On 18/08/17 15:21, Julien Grall wrote:
> 
> 
> On 17/08/17 18:06, Andre Przywara wrote:
>> Hi,
> 
> Hi Andre,
> 
>> On 11/08/17 15:10, Julien Grall wrote:
>>> Hi Andre,
>>> 
>>> On 21/07/17 20:59, Andre Przywara wrote:
>>>> Since the GICs MMIO access always covers a number of IRQs at
>>>> once, introduce wrapper functions which loop over those IRQs,
>>>> take their locks and read or update the priority values. This
>>>> will be used in a later patch.
>>>> 
>>>> Signed-off-by: Andre Przywara <andre.przywara@xxxxxxx> --- 
>>>> xen/arch/arm/vgic.c        | 37
>>>> +++++++++++++++++++++++++++++++++++++ 
>>>> xen/include/asm-arm/vgic.h |  5 +++++ 2 files changed, 42
>>>> insertions(+)
>>>> 
>>>> diff --git a/xen/arch/arm/vgic.c b/xen/arch/arm/vgic.c index
>>>> 434b7e2..b2c9632 100644 --- a/xen/arch/arm/vgic.c +++
>>>> b/xen/arch/arm/vgic.c @@ -243,6 +243,43 @@ static int
>>>> vgic_get_virq_priority(struct vcpu *v, unsigned int virq) 
>>>> return ACCESS_ONCE(rank->priority[virq &
>>>> INTERRUPT_RANK_MASK]); }
>>>> 
>>>> +#define MAX_IRQS_PER_IPRIORITYR 4
>>> 
>>> The name gives the impression that you may have IPRIORITYR with
>>> only 1 IRQ. But this is not true. The registers is always 4.

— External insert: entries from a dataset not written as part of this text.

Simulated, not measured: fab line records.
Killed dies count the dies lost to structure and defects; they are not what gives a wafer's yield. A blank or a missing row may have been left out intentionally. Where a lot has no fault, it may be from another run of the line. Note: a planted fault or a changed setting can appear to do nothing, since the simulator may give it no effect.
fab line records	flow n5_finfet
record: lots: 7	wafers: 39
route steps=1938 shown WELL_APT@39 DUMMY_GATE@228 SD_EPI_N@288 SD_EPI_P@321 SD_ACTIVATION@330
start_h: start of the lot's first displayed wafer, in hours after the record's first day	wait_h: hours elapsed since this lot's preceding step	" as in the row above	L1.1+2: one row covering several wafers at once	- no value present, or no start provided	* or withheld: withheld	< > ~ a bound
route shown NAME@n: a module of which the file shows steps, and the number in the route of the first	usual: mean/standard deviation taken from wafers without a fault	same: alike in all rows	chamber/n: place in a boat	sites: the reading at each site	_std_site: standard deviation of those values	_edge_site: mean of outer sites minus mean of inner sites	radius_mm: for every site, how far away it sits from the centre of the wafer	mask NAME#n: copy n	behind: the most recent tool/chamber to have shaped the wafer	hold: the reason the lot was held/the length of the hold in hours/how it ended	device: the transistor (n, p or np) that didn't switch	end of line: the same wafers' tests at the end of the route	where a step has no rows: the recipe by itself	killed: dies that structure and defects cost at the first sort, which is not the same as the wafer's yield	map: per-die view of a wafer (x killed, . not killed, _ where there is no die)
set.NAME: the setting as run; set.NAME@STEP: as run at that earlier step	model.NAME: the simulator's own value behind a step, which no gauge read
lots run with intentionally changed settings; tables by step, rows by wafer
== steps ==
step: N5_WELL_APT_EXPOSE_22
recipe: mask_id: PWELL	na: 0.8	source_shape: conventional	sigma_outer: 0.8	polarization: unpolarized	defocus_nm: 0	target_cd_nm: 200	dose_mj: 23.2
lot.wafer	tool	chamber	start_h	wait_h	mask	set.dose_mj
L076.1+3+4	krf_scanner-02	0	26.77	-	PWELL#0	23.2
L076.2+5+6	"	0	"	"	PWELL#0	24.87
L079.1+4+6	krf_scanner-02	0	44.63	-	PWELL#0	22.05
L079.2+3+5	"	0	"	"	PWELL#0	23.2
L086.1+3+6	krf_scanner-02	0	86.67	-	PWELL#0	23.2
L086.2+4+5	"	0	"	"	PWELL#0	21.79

>>> However, you are able to access using byte or word.
>>> 
>>>> +uint32_t vgic_fetch_irq_priority(struct vcpu *v, unsigned int
>>>> nrirqs,
>>> 
>>> I am well aware that the vgic code is mixing between virq and
>>> irq. Moving forward, we should use virq to avoid confusion.
>>> 
>>>> +                                 unsigned int first_irq)
>>> 
>>> Please stay consistent, with the naming. Either nr_irqs/first_irq
>>> or nrirqs/firstirq. But not a mix.
>>> 
>>> Also, it makes more sense to describe first the start then
>>> number.
>>> 
>>>> +{ +    struct pending_irq *pirqs[MAX_IRQS_PER_IPRIORITYR]; +
>>>> unsigned long flags; +    uint32_t ret = 0, i; + +
>>>> local_irq_save(flags); +    vgic_lock_irqs(v, nrirqs,
>>>> first_irq, pirqs);
>>> 
>>> I am not convinced on the usefulness of taking all the locks in
>>> one go. At one point in the time, you only need to lock a given
>>> pending_irq.
>> 
>> I don't think so. The MMIO access a guest does is expected to be
>> atomic, so it expects to read the priorities of the four interrupts
>> as they were *at one point in time*. This issue is more obvious for
>> the enabled bit, for instance, but also here a (32-bit) read and a
>> write of some IPRIORITYR might race against each other. This was
>> covered by the rank lock before, but now we have to bite the bullet
>> and lock all involved IRQs.
> 
> A well-behaved guest would need a lock in order to modify the
> hardware as it can't predict in which order the write will happen. If
> the guest does not respect that I don't think you it is necessary to
> require atomicity of the modification.
> 
> This is making the code more complex for a little benefits and also 
> increase the duration of the interrupt masked.
> 
> So as long as it does not affect the hypervisor, then I think it is
> fine to not handle more than the atomicity at the IRQ level.

Fair enough, I can live with that. I didn't like the added complexity
for the tiny benefit either, just wanted to retain the behaviour we had
naturally with the rank lock before.
So this is definitely true for IPRIORITYR, ICFGR and friends, but I need
to double check on ISENABLER/ICENABLER, because of the OR/AND-NOT
semantics, which allows lockless accesses from the software side. I
believe this is fine, though.

Cheers,
Andre.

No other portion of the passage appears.